This week we’ve been working to create learn how to design circuits from sratch using EDA software. We covered some principles on electronics as well.
HOW TO DESIGN A CIRCUIT
ELECTRONICS BASICS
Even though I had worked with electronics before, I never had such an in-depth overview of what are genuinely grounding fundamentals. These diagrams summarize all I want to remember for the various components and their functioning and properties.
"Diagram showing some Electronics Basics"
"Diagram showing some Electronics Basics"

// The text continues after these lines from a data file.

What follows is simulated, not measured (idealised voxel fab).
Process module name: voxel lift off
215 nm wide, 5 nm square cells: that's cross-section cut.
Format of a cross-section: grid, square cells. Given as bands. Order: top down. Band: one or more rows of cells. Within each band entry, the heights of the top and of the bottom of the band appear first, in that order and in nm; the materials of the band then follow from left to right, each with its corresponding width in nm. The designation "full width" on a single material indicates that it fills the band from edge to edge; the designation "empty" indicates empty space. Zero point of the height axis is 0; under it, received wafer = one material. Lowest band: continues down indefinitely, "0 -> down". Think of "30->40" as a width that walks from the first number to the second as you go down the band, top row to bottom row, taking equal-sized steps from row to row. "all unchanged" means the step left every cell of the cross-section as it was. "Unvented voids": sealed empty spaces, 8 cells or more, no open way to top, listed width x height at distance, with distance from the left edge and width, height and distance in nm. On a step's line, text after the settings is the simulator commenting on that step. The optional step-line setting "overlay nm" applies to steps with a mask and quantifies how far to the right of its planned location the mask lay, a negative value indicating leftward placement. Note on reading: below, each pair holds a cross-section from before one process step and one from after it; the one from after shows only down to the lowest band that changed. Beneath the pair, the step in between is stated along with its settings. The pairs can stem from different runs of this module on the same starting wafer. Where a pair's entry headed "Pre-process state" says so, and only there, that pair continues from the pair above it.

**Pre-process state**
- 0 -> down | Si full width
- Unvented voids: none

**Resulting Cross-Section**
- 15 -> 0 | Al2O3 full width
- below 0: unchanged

"Diagram showing some Electronics Basics"
CIRCUITS
"Diagram showing circuits design basics"
HOW TO DESIGN A CIRCUIT?
GROUP ASSIGNMENT
This week we had to to test the different lab tools. In this case, we had a conversation we some peers and I decided to go on my own trying to learn more about the tools.
DIGITAL MULTIMETER
This is the tools I’m using the most to check continuity, resistance, capacitance,…
"Image showing how to check everything using a multimeter ( From debugging recitation)."
Here some images checking my assignment:
"LEFT: Soldering test. RIGHT: Testing Diode with multimeter."
At every step I had my multimeter at a hand to check continuity. As the circuit seemed delicate I paid special attention at this.
"LEFT: Checking LED's resistor. RIGHT: Checking Buttons external pull-up resistor."
OSCILLOSCOPE
The one we have at the lab is not working at the moment. Therefore I watched the recitation that explains how to use it. I hope to test it soon.
"Image showing an oscilloscope with its main functions."
"Image showing how to read a signal on the oscilloscope."
We have the Seeds DSO Nano v3 handheld Oscilloscope, but I couldn’t figure out how it works beyond connecting it to a 3V battery and seeing a change on the signal.
REGULATED POWER SUPPLY
I couldn’t use it this week either. However I was able to choose a proper power source for my circuit.
WHAT WENT WELL
Better understanding: With more understanding of the electronics components, it comes with more understanding of how to use the tools to check them.
Future uses: Even though I couldn’t test all the tools, I’m ready to try more features in the future.
WHAT COULD BE BETTER
Not all available:Given that some tools weren’t working I got more theoretical knowledge that practical one.
Some gaps: I still have some gaps to fully understand the usage of some features, mainly oscilloscope.
INDIVIDUAL ASSIGNMENT
I wanted to design my circuit from scratch, that’s why I went for a simple option that could help me learn and at the same time achieve my goal. As the minimum requirements were a button + LED, I decided to use an Attiny 45 to create my design. Also, I wanted it to be FLEXIBLE!.
1. CHOOSE MICROCONTROLLER | Attiny 45
First I checked the pinout for the microcrontroller I wanted to use before designing my circuit.
"Image showing the pinout for the Attiny 45 that I want to use."
2.SKETCH CIRCUIT
Before sketching the circuit I had to check the pinout of the Attiny45 to decide which pins to use. Even though the focus of this week wasn’t programming the board, I knew I wanted to have a fading LED which needed a PWM pin on my Attiny45. Checking the Attiny45 documentation I picked Arduino Pin 0, which maps to the physical pin 5 on the microcontroller. For the button, I chose physical pin 7, which is Arduino Pin 2.
I draw a very simple sketch of my circuit to make sure I knew what I was doing:
"Image showing a sketch of the simple circuit I want to create."
CHOOSING PROPER COMPONENTS
"LEFT: RGB Led Pinout from the datasheet. RIGHT: Intensity graph from datasheet to check current vs voltage. "
For the second board I changed to a clear gren LED that would fit better with my design.
"Clear LED specs from the datasheet. "
Even though I was planning on using a 3V lithium button battery to power the board, and therefore the LED, I went on the safe side after applying Ohm’s law and the stock we had available at the lab, so I chose a 220 Ohm resistor. If I were to use 5V instead, I’d be safe as well.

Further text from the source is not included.